He was also sentenced to forfeiture of all pay and allowances, reduction to the lowest enlisted grade, and a dishonorable discharge. I’m not sure why @PhillyGuy has it in his head that military defectors go unpunished.
This guy doesn’t seem like the spiciest cabbage in the kimchi, but mightn’t getting him back be a good source of intelligence on what’s going on in North Korea?
I say, hold negotiations at a leisurely pace, and upon eventual release, ship him straight to the CIA for a long debrief.
Pretty sure there is a slow trickle of people making it out with much greater (lifelong) experience living in NK who would be more useful.
This isn’t cloak and dagger, long con, four dimensional chess. It’s a stupid idiot who couldn’t figure out the rules to checkers, and in a fuss overturned the board, threw both his shoes through a window, stepped out onto the glass, and then decided the dumpster fire across the street seemed like a more inviting place to hang out for the rest of his life.

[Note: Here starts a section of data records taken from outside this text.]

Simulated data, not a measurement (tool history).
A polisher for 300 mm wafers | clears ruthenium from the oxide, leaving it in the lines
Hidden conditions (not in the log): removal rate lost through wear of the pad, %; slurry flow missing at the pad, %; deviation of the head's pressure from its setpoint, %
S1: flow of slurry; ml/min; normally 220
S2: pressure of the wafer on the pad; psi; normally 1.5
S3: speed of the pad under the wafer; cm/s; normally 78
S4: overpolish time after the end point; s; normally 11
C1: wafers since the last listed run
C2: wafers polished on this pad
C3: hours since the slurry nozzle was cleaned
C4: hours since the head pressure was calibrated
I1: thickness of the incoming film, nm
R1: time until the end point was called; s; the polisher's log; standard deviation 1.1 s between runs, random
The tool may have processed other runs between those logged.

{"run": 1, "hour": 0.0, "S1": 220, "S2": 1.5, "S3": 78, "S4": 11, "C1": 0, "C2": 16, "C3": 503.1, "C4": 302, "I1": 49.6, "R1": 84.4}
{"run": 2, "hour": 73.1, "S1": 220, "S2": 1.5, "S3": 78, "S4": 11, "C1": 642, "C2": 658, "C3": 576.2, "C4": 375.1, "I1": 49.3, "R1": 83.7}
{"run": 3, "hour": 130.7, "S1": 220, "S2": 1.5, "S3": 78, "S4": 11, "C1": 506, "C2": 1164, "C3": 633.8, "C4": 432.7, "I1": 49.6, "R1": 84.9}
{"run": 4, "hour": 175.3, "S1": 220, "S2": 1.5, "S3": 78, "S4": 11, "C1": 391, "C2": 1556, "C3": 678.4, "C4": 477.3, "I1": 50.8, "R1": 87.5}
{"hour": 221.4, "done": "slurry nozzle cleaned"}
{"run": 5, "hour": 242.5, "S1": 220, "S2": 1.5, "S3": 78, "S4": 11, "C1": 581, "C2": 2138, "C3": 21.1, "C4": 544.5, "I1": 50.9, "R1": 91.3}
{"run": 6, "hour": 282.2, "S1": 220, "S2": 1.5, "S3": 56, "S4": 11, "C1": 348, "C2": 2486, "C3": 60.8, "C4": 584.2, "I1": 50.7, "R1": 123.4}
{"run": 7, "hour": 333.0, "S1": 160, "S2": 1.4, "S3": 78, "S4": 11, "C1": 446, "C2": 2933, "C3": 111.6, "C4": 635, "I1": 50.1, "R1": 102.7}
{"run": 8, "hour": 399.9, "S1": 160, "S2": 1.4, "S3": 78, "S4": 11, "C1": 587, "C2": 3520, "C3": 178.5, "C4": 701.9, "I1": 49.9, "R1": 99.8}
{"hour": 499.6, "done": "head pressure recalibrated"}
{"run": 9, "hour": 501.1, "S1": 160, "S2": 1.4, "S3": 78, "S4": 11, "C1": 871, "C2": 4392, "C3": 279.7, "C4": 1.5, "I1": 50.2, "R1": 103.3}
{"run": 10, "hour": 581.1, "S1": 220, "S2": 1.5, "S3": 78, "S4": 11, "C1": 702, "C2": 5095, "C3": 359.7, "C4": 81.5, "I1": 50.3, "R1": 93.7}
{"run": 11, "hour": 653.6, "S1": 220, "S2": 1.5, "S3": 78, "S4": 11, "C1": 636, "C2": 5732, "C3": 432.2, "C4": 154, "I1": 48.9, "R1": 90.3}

Doubtless he will be debriefed, if he returns. But I don’t for a minute expect he’ll be in a position to provide anyone with special knowledge of things on either side of the DMZ (or the Pacific, for that matter).
Especially given that he’s going to get the Potemkin view of North Korea, not the real thing. I mean, there’s still nonzero intelligence value in that, but it’s not very nonzero.
Yes, but aren’t most of that slow trickle people who grew up in North Korea? I would think that even an idiot American would have quite a different perspective, and different things that get noticed.
I’m well on the side of “this is an idiot and sometimes that has consequences,” but that doesn’t mean he can’t be useful. I wouldn’t imagine he’d change the equation much, but I think an American who is completely uninformed about past North Korea might be useful in assessing present North Korea.
But if I were in the US administration, it probably wouldn’t be uppermost in my priority list.
Sure. Just because all you’ve got is a turnip doesn’t mean you don’t squeeze it for all it’s *worth if what you really need is juice.
But it’s still trying to get juice from a turnip.
*Not knowing much about turnips beyond the saying, I’m going to assume you can at least get some minuscule non-zero amount of juice from a turnip.
ETA: I have since learned hat the actual expression is “blood from a turnip” which must surely be impossible. Please consider what I meant, not what I wrote.
He has more intelligence value for the North, if only because he will have practically zero for the South upon repatriation. He’s just a dumb kid, who was in a lot of trouble to begin with.
There is a hallowed tradition of “never leave a comrade behind”, but this sentiment does not apply, apples and aircraft carriers, and is not going to get a lot of traction to willing defectors like Berghdahl or this clown.
So, maybe off-topic, but how does promotion from PV2 to the next level, and the next level, work in the military?
Do you have to demonstrate yourself to be unusually good to get promoted, or do you have to demonstrate yourself to be unusually bad to not get promoted?
Same question for promotion to the higher ranks as well - captain, colonel, admiral, etc.
Your understanding of the situation is … lacking in context. Former USAF officer here. …
IMO we get him back somehow, he goes on UCMJ trial for whatever he was going to be tried for before he ran, plus desertion / AWOL, etc., from the running to NK. Then he’s found either guilty or not guilty of those military crimes, after which if guilty he’s incarcerated per the appropriate regs then dishonorably discharged, or if not guilty drummed out of the service with an administrative (IOW neutral) discharge.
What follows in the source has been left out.